The news for the financial services industry is that there is no one silver bullet that will solve the issues that prompted the Ripoll Inquiry in the first place.

Instead, Mr Ripoll says the eleven recommendations handed down by his Committee must be adopted as a package of initiatives in order to have the desired outcome.

Each of the eleven recommendations, either separately, or in concert with other recommendations, are intended to:

  1. Increase the professionalism of the financial services industry
  2. Instill greater confidence in consumers of the value and importance of financial advice
  3. Protect the consumer from inappropriate advice

Key issues include:

Adviser Remuneration

After exhaustive submissions from many interested parties representing advisers, regulators, consumers, adviser representative bodies and institutions, the Ripoll Inquiry recommends that:

“…the government consult with and support industry in developing the most appropriate mechanism by which to cease payments from product manufacturers to financial advisers.”

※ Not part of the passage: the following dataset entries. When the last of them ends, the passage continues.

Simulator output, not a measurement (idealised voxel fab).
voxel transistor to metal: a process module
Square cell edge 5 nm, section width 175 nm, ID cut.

Speaking earlier tonight on the ABC’s Lateline Business program, Mr Ripoll made it clear that his Committee wanted to see an end to any adviser remuneration practices that may lead to a conflict of interest.  While the intent is clear, the devil may be in the detail as to how this will best be executed.

Note that the language of this recommendation refers to ‘ceasing payments from product manufacturers’, rather than more specific or direct language such as ‘banning commissions.’

Tax Deductibility of the Cost of Financial Advice

By making the cost of financial advice tax deductible, the Committee is acknowledging the need to make financial advice as accessible to as many Australians as possible:

The committee recommends that the government consider the implications of making the cost of financial advice tax deductible for consumers…”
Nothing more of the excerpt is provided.